The story of the market continues to be interest rates and inflation expectations. Treasury yields are taking a bit of a breather today, but there's still no indication that we've hit a near-term top just yet.
The Fed has done what it can to strike a dovish tone for the bond market and said it will continue using the tools it has to keep interest rates in check. That, so far, hasn't done much to suppress the rise of interest and investors are running for the exits.
Long-dated Treasury ETFs, not surprisingly, have seen significant outflows in 2021, but perhaps more curious is the fact that Treasury bills are seeing even greater outflows.
For the iShares 20+ Year Treasury Bond ETF (TLT), the iShares 10-20 Year Treasury Bond ETF (TLH) and the iShares 7-10 Year Treasury Bond ETF (IEF), the clear catalyst is performance. IEF is down a comparatively modest 6% year-to-date, but the two longer maturity ETFs are double figures in the red.
TLT, in particular, is down more than 20% from its all-time high achieved in the summer of 2020. Does this mean the multi-decade bull market in bonds is officially over? I wouldn't say that just yet. Keep in mind that junk bonds are still near all-time highs. Also, I want to see where the next leg of interest rate movement takes us. If the 10-year yield moves up to 2%, I think the answer is yes given what inflation expectations are for the next 1-2 years. The Fed, however, is a strong influence on the financial markets and I can still see the central bank finding a way to institute some form of yield curve control.

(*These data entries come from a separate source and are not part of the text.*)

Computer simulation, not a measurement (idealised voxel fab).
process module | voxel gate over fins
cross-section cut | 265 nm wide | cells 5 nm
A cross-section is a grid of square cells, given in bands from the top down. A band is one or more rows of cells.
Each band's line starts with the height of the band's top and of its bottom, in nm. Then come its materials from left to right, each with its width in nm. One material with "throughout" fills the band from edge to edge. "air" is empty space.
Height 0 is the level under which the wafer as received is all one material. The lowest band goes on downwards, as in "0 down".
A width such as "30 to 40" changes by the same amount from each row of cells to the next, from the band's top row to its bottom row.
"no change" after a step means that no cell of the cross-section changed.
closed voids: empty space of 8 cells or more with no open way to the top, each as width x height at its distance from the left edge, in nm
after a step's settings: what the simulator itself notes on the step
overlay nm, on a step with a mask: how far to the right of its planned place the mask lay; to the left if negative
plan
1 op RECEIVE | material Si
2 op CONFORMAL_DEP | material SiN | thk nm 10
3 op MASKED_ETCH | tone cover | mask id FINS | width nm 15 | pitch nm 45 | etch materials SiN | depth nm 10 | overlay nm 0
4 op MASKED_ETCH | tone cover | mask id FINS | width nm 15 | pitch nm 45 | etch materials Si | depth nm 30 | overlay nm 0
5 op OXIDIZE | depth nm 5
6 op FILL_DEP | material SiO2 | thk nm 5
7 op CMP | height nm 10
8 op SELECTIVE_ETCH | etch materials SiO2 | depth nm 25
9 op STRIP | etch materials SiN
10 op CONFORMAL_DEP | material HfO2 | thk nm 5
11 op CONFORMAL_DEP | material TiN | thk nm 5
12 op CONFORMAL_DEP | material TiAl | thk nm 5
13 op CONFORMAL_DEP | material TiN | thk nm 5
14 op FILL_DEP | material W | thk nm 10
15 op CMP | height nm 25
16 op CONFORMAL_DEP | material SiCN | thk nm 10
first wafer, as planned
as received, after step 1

But how do we explain the exodus from Treasury bills. The interest rate on these is 0%, but that's been the case for a while, so I don't think it's investors suddenly shifting money in search of higher yields (although that's probably occurring to some minor degree).
It feels like more of a rotation from fixed income into equities. Stocks continue to push to new all-time highs and there are several surveys out there showing that investors have as high a portfolio allocation to stocks right now as they ever have. That money is probably coming out of portfolio cash positions to try to take advantage of the rally in small-caps and cyclicals. Dividend ETFs are also starting to draw inflows again as they're also heavily positioned in cyclical sectors.
I expect the 10-year yield to continue moving towards the 2% level at some point in 2020, although not nearly at as rapid a pace as it has been recently. Look for money to continue the rotation out of fixed income & cash and into stocks as long as there isn't a sudden reversal of course.